OS Platform and Distribution: Windows 10 64 Bit
TensorFlow installed from (source or binary): binary
TensorFlow version :1.5.0-dev20171115'
Python version 3.5.2(v3.5.2:4def2a2901a5, Jun 25 2016, 22:18:55)
GPU: nVidia GeForce 755M 2GB
CPU: Intel x64-64 Intel Core i5-4200M CPU @ 2.50Ghz, 8GB memory
So, I have the same problem as described in #2653
https://github.com/tensorflow/models/issues/2653
The solution given in that is to try and install tf nightly @AlgorithmR, @radzfoto. I did that as shown below:
When I try to run the following code now:
C:\Users\kannan\Documents\MD Learning\models\research\object_detection>train.py --logtostderr --train_dir=training/ --pipeline_config_path=training/ssd_mobilenet_v1_pets.config
I get the following error:
FATAL Flags parsing error: Unknown command line flag 'logtostderr'
Pass --helpshort or --helpfull to see help on flags.
Any idea how to solve this?
I can confirm that this issue appears while using the latest commit to tensorflow/models (commit #1440), as well as using tf_nightly_gpu-1.5.0.dev20171115.
This was not an issue when using tf_nightly_gpu-1.5.0.dev20171027 and tensorflow/models from October 30th 2017 (commit #1370).
I haven't been able to find the culprit yet, but a temporary workaround is to omit --logtostderr for now.
Hey @AlgorithmR ! Thanks for the reply! I omitted --logtostderr and tried the same command. I probably ended up with a memory allocation error from the looks of it as seen here in the PDF attached below. I know it is really long. To make it easy, I have highlighted the important errors: Page 1, 2, 106, 107, 111 and 115.
Any idea how to get around this? I am using a batch size of 1 and it possibly can't go any lower. I have used around 187 images with two classes labelled in each image. All my images are 960 by 720 pixels each. My GPU compute capability is 3.0
Have you modified the config file (ssd_mobilenet_v1_pets.config)?
Looking at the error log you submitted it seems like the batch size is 24, judging by 'Resource exhausted: OOM when allocating tensor with shape[24,19,19,256]', which is the default batch size in the config file.

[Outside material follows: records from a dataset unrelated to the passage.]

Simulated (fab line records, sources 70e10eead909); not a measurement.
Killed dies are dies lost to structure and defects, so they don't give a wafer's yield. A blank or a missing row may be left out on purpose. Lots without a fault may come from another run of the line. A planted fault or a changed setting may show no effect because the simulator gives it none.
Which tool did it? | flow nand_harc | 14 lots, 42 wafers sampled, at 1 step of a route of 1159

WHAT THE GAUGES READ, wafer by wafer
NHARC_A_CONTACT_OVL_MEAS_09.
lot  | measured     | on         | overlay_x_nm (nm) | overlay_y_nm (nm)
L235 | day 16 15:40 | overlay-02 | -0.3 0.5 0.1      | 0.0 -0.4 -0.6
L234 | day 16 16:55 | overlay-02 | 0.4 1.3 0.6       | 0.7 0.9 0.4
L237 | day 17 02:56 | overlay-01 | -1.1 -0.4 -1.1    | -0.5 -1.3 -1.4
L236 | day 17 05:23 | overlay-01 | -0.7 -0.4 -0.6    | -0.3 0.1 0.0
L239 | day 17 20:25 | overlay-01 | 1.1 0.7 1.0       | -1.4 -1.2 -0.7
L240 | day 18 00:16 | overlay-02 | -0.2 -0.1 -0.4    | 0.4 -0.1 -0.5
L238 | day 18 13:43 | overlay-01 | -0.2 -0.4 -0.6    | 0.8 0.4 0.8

Can you double check your config file?
@AlgorithmR Oh my god...You are right!!!! *THE SAVIOUR! * I just changed it to '1' now and it is training. By the way, what do I lose by not using the logtostderr command? and when do you know the training is sufficient? 300 steps have been executed and the loss rate is around 40-3 (keeps fluctuating). To stop the training it is ctrl + c, yes?
@kannan60 I'm glad the issue is resolved!
You might want to increase the batch size as high as you can to decrease the fluctuations of the results, but in the long run the end-results are more or less the same. The research on whether one should choose a low or high batch size is still in the early stages.
I believe logtostderr writes debug information to a temporary file, but I'm not 100% sure regarding this.
Generally speaking, the lower the loss the better. There's really no way of knowing when you have the optimal result just looking at loss and training steps however. If you run the command 'tensorboard --logdir=path-to-training-and-testing-checkpoints' in a command prompt, and then open 'http://localhost:6006/#scalar' in your browser, you'll see the precision of your network. At some point it reaches its peak and starts to lose precision, and that's when you've found an optimal model. You also need to take overfitting into consideration.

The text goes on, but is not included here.